To Better Govern the 1%, Centre’s Regulations Complicate Gaming for the 99%

The recently proposed amendments to the IT Rules, 2021 relating to online gaming by the Ministry of Electronics and Information Technology (MeitY) have sparked debate on whether it’ll limit the engagements video games offer or if it’ll open up new avenues for leisure, work and business.

However, as conversations swirl around these expectations, there’s little in-depth analysis of what the draft rules for online gaming wish to accomplish.

Most countries in the Global North have pre-existing regulations on gaming, video games and other related activities but these rules have been informed by broader regulation frameworks on media, digitality, the Internet and online practices.

However, in India, we are drafting our new IT policy at the same time as we’re mulling over regulating online gaming and related activities.

Thus, while the temptation to include gaming regulations in the IT Rules is significant, the two need to be conceptualised as separate Bills that will form a dialectical framework where one can inform the other and vice versa.

A separate Bill for gaming – which understands offline and online gaming activities as cutting across socio-economic and cultural sections of the nation’s society – is essential if we want to safeguard the country’s population in the Digital India drive.

The definition

The first challenge in the draft policy is the way in which a game is defined as an “online game” and then acted upon – a regulation that is almost unnecessary if you regulate all forms of games that are made available in India.

Rule 2(1)(qb) defines “online game” as a “game that is offered on the Internet and is accessible by a user through a computer resource if he makes a deposit with the expectation of earning winnings”. “Deposit” and “winnings” have been defined to include both cash and kind.

Globally, scholars and industry experts have recognised the challenges of defining what a game is and this is something that the draft will have to struggle with as well.
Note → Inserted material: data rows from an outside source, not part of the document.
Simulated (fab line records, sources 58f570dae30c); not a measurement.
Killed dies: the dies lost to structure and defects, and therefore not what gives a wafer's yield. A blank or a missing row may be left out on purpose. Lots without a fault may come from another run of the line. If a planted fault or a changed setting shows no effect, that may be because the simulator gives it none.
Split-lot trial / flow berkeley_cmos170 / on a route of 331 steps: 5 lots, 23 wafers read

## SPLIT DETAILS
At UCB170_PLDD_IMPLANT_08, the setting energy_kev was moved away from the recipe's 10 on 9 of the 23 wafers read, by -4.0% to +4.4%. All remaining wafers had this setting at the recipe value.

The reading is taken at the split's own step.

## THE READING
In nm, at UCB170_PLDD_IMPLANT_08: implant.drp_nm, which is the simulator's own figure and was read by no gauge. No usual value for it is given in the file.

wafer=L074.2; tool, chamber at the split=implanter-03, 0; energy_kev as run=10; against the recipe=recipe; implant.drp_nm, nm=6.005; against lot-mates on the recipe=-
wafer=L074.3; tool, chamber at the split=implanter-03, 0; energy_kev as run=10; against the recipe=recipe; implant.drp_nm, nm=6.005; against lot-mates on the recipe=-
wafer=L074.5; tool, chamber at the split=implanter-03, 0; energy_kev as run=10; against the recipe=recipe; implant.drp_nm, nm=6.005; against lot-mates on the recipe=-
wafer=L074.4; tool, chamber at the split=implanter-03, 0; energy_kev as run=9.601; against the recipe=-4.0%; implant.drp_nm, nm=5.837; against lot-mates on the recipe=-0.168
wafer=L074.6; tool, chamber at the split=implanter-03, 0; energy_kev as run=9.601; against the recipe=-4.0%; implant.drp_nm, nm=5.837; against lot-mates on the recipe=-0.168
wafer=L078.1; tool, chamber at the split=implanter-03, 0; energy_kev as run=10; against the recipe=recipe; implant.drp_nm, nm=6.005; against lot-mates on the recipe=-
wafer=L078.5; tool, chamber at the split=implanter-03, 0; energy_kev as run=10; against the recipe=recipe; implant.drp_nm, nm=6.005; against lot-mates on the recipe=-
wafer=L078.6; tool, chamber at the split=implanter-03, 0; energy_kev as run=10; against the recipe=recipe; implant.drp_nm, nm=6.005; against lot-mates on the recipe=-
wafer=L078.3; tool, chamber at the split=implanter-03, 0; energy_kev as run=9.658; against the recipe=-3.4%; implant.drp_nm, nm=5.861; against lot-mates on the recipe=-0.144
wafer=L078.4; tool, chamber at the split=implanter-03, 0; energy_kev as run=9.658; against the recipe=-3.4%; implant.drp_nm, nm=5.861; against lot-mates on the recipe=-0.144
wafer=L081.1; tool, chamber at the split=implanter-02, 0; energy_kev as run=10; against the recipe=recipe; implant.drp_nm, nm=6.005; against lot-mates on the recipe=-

If we were to take the case of films, would you define a film as a specific kind of film before issuing it a CBFC certificate? Then why do that for games? The problem with this system is the debate it will generate when the regulatory body tries to reclassify a game. For example, one of the biggest challenges in India’s gaming history has been creating awareness about and dissuading youth from games like the ‘Blue Whale Challenge’.

It is impossible to take speedy and meaningful action if we spend all our time trying to understand what makes it a game and what makes it online, let alone attempting to classify it in some definitive manner.

On the other hand, a broader, better-thought-out gaming policy – where we examine what interactions are offered to players by games and are aware of how game architectures are designed – will make future regulations more transparent and easier to follow for game developers, players, civil society, and the government.

The need for digital media and gaming literacy

The draft amendments do not mention any measures on helping youngsters and their caregivers understand what video games are as experiences. Online games are places of leisure where one can have fun, but they can also exploit people, lead them to financial ruin, and waste people’s time, resources, and potential.

When gaming and acts of gamification are no longer restricted to just games, it is essential that people are made aware of what these platforms offer, afford, and take away. If the policy lists specific measures to inform the country’s population on what games as a media form offer (similar to media literacy initiatives), then we can empower both the youngsters and their family members to engage with gaming’s many critiques.

Such initiatives will enable informed decision-making at the individual and the family level rather than forcing government and judicial measures, which can either be heavy-handed or too lenient. Similarly, self-regulation at the individual and family level will be much more beneficial rather than a nationwide self-regulating body for game makers.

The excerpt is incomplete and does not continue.